Etymologically, biathlon is derived from the Greek (obviously), meaning dual contests.**

And I guess it probably matters that the first recorded competition in biathlon as we know it took place in 1767 near the Swedish/Norwegian border. Its Olympic debut came at Chamonix in 1924. Just like a certain other sport I wrote about four years ago.

As an aside, the Russian military runs a tank biathlon competition. Because of course they do.

For more, see here and here.

*Two years ago, the Swede took part in the Vasaloppet, the world’s longest cross-country race at 90km. A mutual (also Swedish) friend of ours is currently training for this year’s women’s race.

**If you’d like to expound on this, it’s the same with pentathlon (seven contests) and decathlon (ten contests). 


Lesson #197: George Eyser

At the 1904 Olympics in St. Louis, a man named George Eyser, German born, but representing the United States, won six medals (three gold, two silver, one bronze) in men’s gymnastics. Despite having lost a leg to a train (!) and competing with a wooden leg*

And, until 2008, he was the only Olympian to compete with an artificial limb. The second was a South African swimmer, cum marathoner who had a leg amputated after a car accident.

*For more on George Eyser see here. To see his athletic record see here.

Lesson #84: Edmonton’s Gold Medal Water Consumption

10/3 edit: No fewer than eight of my friends have since sent me a link to this graph. Apparently, there is something about me that screams “Disquisitive needs to see this graph!”

So 80% of Canada watched the gold medal game, which is hardly surprising. But the water people for the city of Edmonton released a graph the other day that popped up in two places in my world today. It made me laugh because it’s not even a little bit surprising. In my house, it was no different — which is partly because only two of the five of us were home and Club Manager Housemate and I were both watching the game.* So, without further ado, the water consumption for the city of Edmonton for the day of February 28.

This graph can be found here and here.

*Really, he was more watching my reaction to it than he was watching the game itself.

Lesson #76: Olympic Medals

Yay for you! The Olympics close today and you don’t have to hear about them ever again. Yay! No more posts about curling or Nordic combined — because it will be four years before I watch those events again, super hot thirds or not. You’re screwed if you think you’re getting out of hockey posts, though. That, my friend, is out of the question.*

Anyway, since it’s all over and done with today, I thought it was time to find out what the medals are actually made of.**

I’m actually pretty surprised to learn that both the gold and silver medals are required to be sterling silver. I’d have expected them just to be plated. The gold medals are additionally required to be gilded with at least six grams of 24K gold. The last solid gold medals were awarded at the 1912 Games. Unsurprisingly, the bronze medals are made from a copper alloy. You know, the way bronze has been made since always. As far as size, even that is regulated. Olympic medals must be at least 60mm in diameter and 3mm thick. The Vancouver medals are 100mm in diameter.***

*But you’ll probably get a two month break until the playoffs start and I rediscover that I suck at watching playoff hockey. You’d be surprised how quickly I unlearn that lesson. Anyway, all of this assumes I survive tonight’s Canada/US gold medal game. There’s a good chance my heart explodes in my chest before the end of regulation.

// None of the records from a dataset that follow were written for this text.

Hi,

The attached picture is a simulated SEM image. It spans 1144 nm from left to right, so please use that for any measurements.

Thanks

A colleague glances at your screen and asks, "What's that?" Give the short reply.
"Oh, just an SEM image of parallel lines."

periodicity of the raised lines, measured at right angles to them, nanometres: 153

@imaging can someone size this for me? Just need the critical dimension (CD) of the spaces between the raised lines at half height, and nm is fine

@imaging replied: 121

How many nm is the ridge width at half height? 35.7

**Two things that are apropos of nothing…1. I really like the Vancouver medals. I know there are a lot of people who hate them, but I think they’re cool. 2. I saw a picture of the women’s figure skaters at the medal ceremony from the other night and it was hilarious; the medals just look ginormous on those tiny little girls.

***More information here and here.

An Addendum to Lesson #62: What I Knew About Nordic Combined

A week and a half ago, I wrote a post about Nordic combined…that’s the one where they hurl themselves off a hill and then sprint ski for 10 km. Not one directly after the other, though a good friend of mine in the Texas capital maintains this would be more fun for the viewer.* I don’t entirely disagree.

Anyway, because there was nothing else on, I was watching the cross-country portion of it and the commentator was telling me at the end that Nordic combined was first included in the Olympics in 1924.

I already knew that, but thanks!**

Anyway, that’s two things from this blog that have popped into my life in a practical way in the past two days. The third can’t be too far away.

*This same friend also thinks there ought to be completely unrelated events put together as a biathlon. His suggestion was a luge/figure skating combination wherein the athlete(s) ride(s) the luge straight onto a skating rink and must immediately perform a routine upon disembarking from the sled. This idea is pretty much the perfect example of why we’re friends.

**Yes, I’m being smug…because I can. And to be fair to Mr. Nordic Combined Commentator, it was a useful piece of trivia and had I not already known it, I would have found it an interesting addition to my knowledge. Which is far more than I can say of the idiots they’ve got doing hockey.

An Addendum to Lesson #8: Slew-Footing In Action

One of my first posts was about a hockey penalty that I didn’t know existed, something called slew-footing. Until last night, I had never seen it. During the third period of the Canada/Russia game, Dan Boyle (Canada/San Jose) and Alexander Semin (Russia/Washington) had a little scuffle behind the net, which ended when Boyle slew-footed Semin at the blue line. Apart from it being a dirty hit and stupid penalty to take, I thought it was awesome. Because I had never seen it called before.* And no one got hurt.

*I’d have thought it decidedly less awesome if the game had been close or we’d been losing and taken that penalty.

Lesson #67: The Inukshuk

Autobiographical note: I was blessed with a stupidly good sense of direction.* I can go somewhere once and six months later get myself back there without a map. It astounded my travel companions in Hungary that it took me less than three days to memorize the layout of the city and that when they thought I had no idea where we were going and was going blind without a map and I had to fight them every step of the way to trust me, I landed us back to a point where they knew where they were. It made me laugh when they just stood there in the square, perplexed, and went “how did you do that?” It’s really too bad this isn’t a marketable skill because I take an inordinate amount of pleasure from seeing how quickly I can learn to get around a new place.

Given that the symbol of the Vancouver Olympics is an inukshuk, I thought I’d look into them in more depth.

Here’s what I know about the inukshuk: they’re traditional Inuit structures made of stones to serve as navigational guides way up north where there are no trees or houses or roads to use as bearings.

Here’s what I learned: the plural is inuksuit, the word means “likeness of a person” in Inuktuit, they can be a single rock or many and can range from a few inches to a couple hundred feet tall, they were traditionally used as directional guides for travellers, but also to warn of danger, to indicate hunting or fishing grounds, to mark stashes of food or weapons, to mark a place of respect, or to assist in the hunt, there are different styles that mean different things, whether they indicate open water, direction, hunting or fishing grounds or a memorial. Most importantly Inuit tradition forbids the destruction of an inukshuk, which may explain the fact that so many survive and that they are one of the very few types of similar navigational guides that existed in the ancient world that remain intact.**

*How this happened is a bit of a mystery, to be honest. My maternal grandfather was famously bad with directions.

**More information can be found here.